This is a exercice from the San Martin's book "Lie Groups".
Let $G$ be a Hausdorff topological group. Show that the centralizer $$\{g \in G : \forall x \in M,gx=xg\}$$ of the set $M$ is a closed subgroup.
I managed to prove the exercise assuming that $M \subset G$, but the exercise does not assume that, in this case, $M$ is any set.
First I thought about using nets, but in this case I got to a point where I need a continuous group action $G\times M \to M$, but since $M$ has no topology, there is no way to prove continuity.
My question is, is it possible to solve this exercise assuming any $M$, or is there some hypothesis missing from the exercise? (The problem is in proving that the centralizer is closed.)
Edit: To make the question complete, this is exercise 4 of chapter 2 from the referred book.
My initial interpretation was that $M$ was a subgroup of $G$ and so when it was written $gx$ it was referring to group multiplication. So, it is not difficult to observe that
$$\{g \in G : \forall x \in M,gx=xg\}=\bigcap_{x\in M}{C_x^{-1}(\{x\})},$$
where $C_x$ is the conjugation, $C_x(g)=gxg^{-1}$. From the fact that it is Hausdorff, we have that the centralizer will be closed.

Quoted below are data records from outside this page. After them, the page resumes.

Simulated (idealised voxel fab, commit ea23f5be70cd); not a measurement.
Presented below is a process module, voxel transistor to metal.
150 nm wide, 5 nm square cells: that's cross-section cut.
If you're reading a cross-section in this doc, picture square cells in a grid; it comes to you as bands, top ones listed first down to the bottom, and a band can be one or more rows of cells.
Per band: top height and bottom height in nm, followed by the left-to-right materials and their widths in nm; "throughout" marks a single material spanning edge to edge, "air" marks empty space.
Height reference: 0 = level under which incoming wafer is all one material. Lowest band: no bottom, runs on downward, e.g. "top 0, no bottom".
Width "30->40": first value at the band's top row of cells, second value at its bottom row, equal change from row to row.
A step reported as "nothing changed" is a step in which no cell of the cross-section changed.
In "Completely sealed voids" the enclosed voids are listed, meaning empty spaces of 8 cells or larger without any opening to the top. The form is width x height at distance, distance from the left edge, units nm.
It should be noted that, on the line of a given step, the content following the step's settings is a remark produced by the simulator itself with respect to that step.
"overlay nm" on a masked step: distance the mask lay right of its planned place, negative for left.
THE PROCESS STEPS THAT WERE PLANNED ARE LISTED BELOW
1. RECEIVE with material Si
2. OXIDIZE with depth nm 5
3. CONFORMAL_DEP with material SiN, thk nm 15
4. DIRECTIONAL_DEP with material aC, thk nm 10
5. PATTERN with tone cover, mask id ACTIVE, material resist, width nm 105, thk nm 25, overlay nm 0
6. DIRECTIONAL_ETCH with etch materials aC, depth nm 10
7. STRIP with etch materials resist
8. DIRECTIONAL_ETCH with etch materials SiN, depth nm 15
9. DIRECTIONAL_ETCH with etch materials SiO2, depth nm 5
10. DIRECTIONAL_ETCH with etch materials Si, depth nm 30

Now, having the interpretation that we are talking about any action, for the example cited by Rob Arthan, it is necessary to assume the continuity of the action. But in this case, to conclude that it is a subgroup, I believe it is necessary to talk about the compatibility of actions on the right and left.
Best Answer
I think the group actions on $M$ here must be required to be continuous. To get a counterexample to the claim as stated, take $G = \Bbb{R}^{\Bbb{N}}$, a countable product of copies of the additive group $\Bbb{R}$, and equip it with the product topology. Define: $$ \begin{align*} H = \{g \in G \mid \forall i \in \Bbb{N}, g_{2i} = 0\} \\ K = \{g \in G \mid \forall i \in \Bbb{N}, g_{3i} = 0\} \end{align*} $$ Let $\pi_H : G \to H$ be the projection homomorphism that replaces coordinates with even indexes by $0$ and let $\pi_K : G \to K$ be the projection homomorphism that replaces coordinates with indexes that are multiples of $3$ by $0$. Now define actions of $G$ on itself by: $$ \begin{align*} gx &= \pi_H(g) + x\\ xg &= \pi_K(g) + x \end{align*} $$
Then $gx = xg$ iff $\pi_H(g) = \pi_K(g)$ iff $g \in H \cap K$. So taking taking $M = G$ in your question with the above actions, we have that the "centralizer" of $M$ is $H \cap K$, but $H \cap K$ is not a closed subgroup of $G$.
Addendum
Mrcrg's edit raised the purely algebraic question of how to ensure this generalised centralizer is a subgroup of $G$ and proposed a compatibility condition that is certainly sufficient.
To see that some condition is necessary, we get an example where the generalised centralizer is not a group by taking $G = S_3$ and $M = \{ 1, 2, 3 \}$. For $g \in G$ and $i \in M$, define $$ \begin{align*} gi &= g(i) \\ ig &= g^{-1}(i) \end{align*} $$ Then these are left and right group actions. The generalised centralizer is the set of $g \in G$ such that $g = g^{-1}$ and this is not closed under products: the transpositions $(1\;2)$ and $(2\;3)$ are in the generalised centralizer, but their product is a $3$-cycle and is not.
However, the compatibility condition is not necessary for the generalised centralizer to be a subgroup, as may be seen by considering the cyclic groups $C_2$ and $C_3$, which I will take to be represented as the subgroups of $S_3$ generated by $(1\;2)$ and $(1\;2\;3)$ respectively. If we then take $G = C_2 \times C_3$, we can define actions of $G$ on $\Bbb{Z}^3$ by:
$$ \begin{align*} (a, b) (i_1, i_2, i_3) &= (i_{a(1)}, i_{a(2)}, i_3) \\ (i_1, i_2, i_3)(a, b) &= (i_{b(1)}, i_{b(2)}, i_{b(3)}) \\ \end{align*} $$
Then these are left and right actions and they aren't compatible, but the generalised centralizer comprises only the identity of $G$ and so is a subgroup.